Wednesday, September 23, 2015

Lantern Morning

It's been cool enough at night to not need the fan in my bedroom window, and that fact only matters because this morning there was nothing to drone out the sound of a chicken in distress. Myself and the two border collies all shot up in bed at the screech of a bird being hassled (Annie the husky could care less, and kept sleeping) and within moments Gibson and I were outside with a lantern. We got to the chicken tractors in time and saw them all fussed and huddled but saw no signs of injury and counted no losses. Looks like the raccoons are back...

Good morning! It's 5:30 and I've been up for about an hour. Coffee is on and I am waiting for daylight before taking on the morning chores. The sun is just coming over the mountain, just slightly, and if I time things right I will be able to watch that gorgeous scene with a mug of hot mud and my heroes by my side, the farm dogs of Cold Antler Farm. I'll raise the mug to them. (And make a mental note to set the trap with some wet cat food for Rocket).

A few nights ago I was up at Midnight, and had stayed up on purpose in case the Northern Lights touched down. I have never seen them and a friend who is a little more up and up on celestial goings on explained to me that that night around midnight, there was a chance of seeing them in New York. I stood out there under the stars, searching up for a long while, but they never arrived. I headed back inside to my warm bed and house and felt lucky anyway. I didn't see the Big Show but I did just spend the evening with two close friends at the new straw bale home she had just finished building, a house whose beams I helped raise myself. We had a feast of bacon-coated meat loaf, veggies, and local beer and talked for hours. Then we sat in her wood-fired hot tub and watched falling stars. That is one hell of a night for me and the fact it didn't end with a light show did not diminish it.

In a few moments another light show is about to start, the sunrise. And not only will I have hot coffee I have the satisfaction of a flock of birds safe and whole, a day of good work ahead, and a horse who I think I'll tack up and take for a ride before heading off farm to help some friends out for a few hours with their project. There's a lot of good here, and a lot to look forward to with Antlerstock just around the corner! I can't believe it is Almost October...

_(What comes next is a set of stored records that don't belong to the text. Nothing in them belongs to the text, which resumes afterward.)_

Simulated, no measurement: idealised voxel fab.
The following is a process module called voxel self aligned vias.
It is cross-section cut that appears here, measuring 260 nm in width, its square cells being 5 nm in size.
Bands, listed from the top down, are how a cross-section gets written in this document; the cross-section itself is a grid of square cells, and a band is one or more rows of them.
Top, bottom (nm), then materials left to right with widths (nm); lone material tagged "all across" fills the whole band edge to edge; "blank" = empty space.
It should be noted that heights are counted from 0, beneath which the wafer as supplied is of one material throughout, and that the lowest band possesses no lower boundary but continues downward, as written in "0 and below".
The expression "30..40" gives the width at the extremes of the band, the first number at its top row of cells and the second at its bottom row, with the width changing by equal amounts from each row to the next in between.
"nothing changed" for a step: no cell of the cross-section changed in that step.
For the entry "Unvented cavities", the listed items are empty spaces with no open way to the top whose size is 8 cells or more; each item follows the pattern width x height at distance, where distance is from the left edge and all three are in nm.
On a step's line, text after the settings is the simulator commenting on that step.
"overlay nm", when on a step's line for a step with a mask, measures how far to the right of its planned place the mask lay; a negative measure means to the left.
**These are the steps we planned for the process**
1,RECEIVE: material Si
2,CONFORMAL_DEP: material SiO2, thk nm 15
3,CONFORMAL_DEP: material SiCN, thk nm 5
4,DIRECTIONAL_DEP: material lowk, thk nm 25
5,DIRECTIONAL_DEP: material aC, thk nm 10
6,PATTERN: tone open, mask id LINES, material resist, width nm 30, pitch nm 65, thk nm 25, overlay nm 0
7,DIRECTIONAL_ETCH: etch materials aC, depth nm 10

The important part isn't to see the Northern Lights. That's just icing on the cake. The important part is keep looking up.


Blogger Jackie said...

Looking up is the thing.
Not missing the dawn.
Imagine missing out on it, by looking down in the darkest hour. x

September 23, 2015 at 7:12 AM  
Blogger Michelle said...

Jenna I wish you could see the Northern Lights. I live on a small farm outside Battleford, Saskatchewan. I was just commenting to my husband that we are so lucky to live here out in the country. (two years here) and that we get to see the Northern Lights so often. In face, we placed our house in such a way as we can see them from our bedroom while we are lying in bed. Four nights in a row this week they were dancing brilliantly across the northern sky. It is a sight to behold. If you are ever in the neighbourhood...

September 23, 2015 at 8:52 AM  
Anonymous Anonymous said...

Just wondering, since you were thinking about another horse, have you ever thought about a mule? I hear they eat less than horses, are hardy-er all around, and make great riding animals. I don't know how true that is, but that's just what I've heard.

Hope you catch that raccoon. They are nasty critters in my personal experience.

Have a good day and a great ride.

September 23, 2015 at 1:13 PM  
Blogger Jacqueline said...

Glad you heard that raccoon and had no casualties! I love your analogy about the lights. Looking up is the important part for sure!

September 23, 2015 at 3:57 PM  
Blogger Karen said...

I'm currently at war with a raccoon myself, so I feel your pain. I've caught every other critter West Philadelphia has to offer -- squirrel, cat, 2 possums -- but the coon has evaded the trap so far. I knew he was around, but yesterday morning I heard the sound of panicking chicken, went out to find she'd flipped over her food and water, got them straightened out, looked around to see what upset her . . . and found the raccoon sitting on the roof of the coop, looking me straight in the face.

It makes me really glad, for her, that I have to keep her in because of "normal" city hazards like cats, dogs and children.